18 (c). The Buyer shall unless otherwise stated be responsible for the cost of outward and return carriage and insurance of all Goods returned by the Buyer to the Company for rectification or credit which Goods shall be at the risk of the Buyer until actual receipt of the Goods by the Company. The onus of proof of safe delivery shall rest with the Buyer.
18 (d). All Goods returned to the Company by prearrangement and found to contain no fault, will be subject to a 30% restocking charge, providing the Goods are in original stock condition. Any downward variation of this restocking charge shall be at the sole discretion of the Company.
18 (e). No credit shall be allowed for Goods until they have been received complete.

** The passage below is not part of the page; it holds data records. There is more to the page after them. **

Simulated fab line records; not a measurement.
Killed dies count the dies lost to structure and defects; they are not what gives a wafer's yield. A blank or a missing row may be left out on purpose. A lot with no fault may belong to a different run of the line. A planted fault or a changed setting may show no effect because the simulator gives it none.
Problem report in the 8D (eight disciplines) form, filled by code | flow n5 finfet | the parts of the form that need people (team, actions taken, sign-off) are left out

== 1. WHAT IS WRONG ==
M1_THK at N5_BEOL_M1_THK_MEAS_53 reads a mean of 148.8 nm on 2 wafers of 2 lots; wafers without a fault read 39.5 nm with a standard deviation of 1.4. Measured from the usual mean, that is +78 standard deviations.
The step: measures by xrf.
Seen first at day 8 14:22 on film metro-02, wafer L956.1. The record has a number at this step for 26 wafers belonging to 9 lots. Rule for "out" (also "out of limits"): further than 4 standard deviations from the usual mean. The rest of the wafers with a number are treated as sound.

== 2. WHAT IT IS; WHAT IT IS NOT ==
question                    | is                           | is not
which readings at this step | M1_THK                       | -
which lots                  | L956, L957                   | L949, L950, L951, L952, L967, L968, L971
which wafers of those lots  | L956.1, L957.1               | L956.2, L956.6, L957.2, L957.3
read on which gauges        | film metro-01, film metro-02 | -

19 (a). The Company shall not be responsible for any loss damage delay or non- performance of any contract arising whether directly or indirectly from any cause outside the control of the Company including (but without prejudice to the generality of the foregoing) any cause arising from or attributable to strike lock-out shortage of labour or materials governmental action civil commotion riots wars sabotage storm flood earthquake drought machinery breakdown failure of plant collapse of structures voluntary or mandatory compliance with any direction request or order of any person having or appearing to have authority whether for defence or other governmental or national purposes inability to obtain raw materials equipment fuel power components or transportation.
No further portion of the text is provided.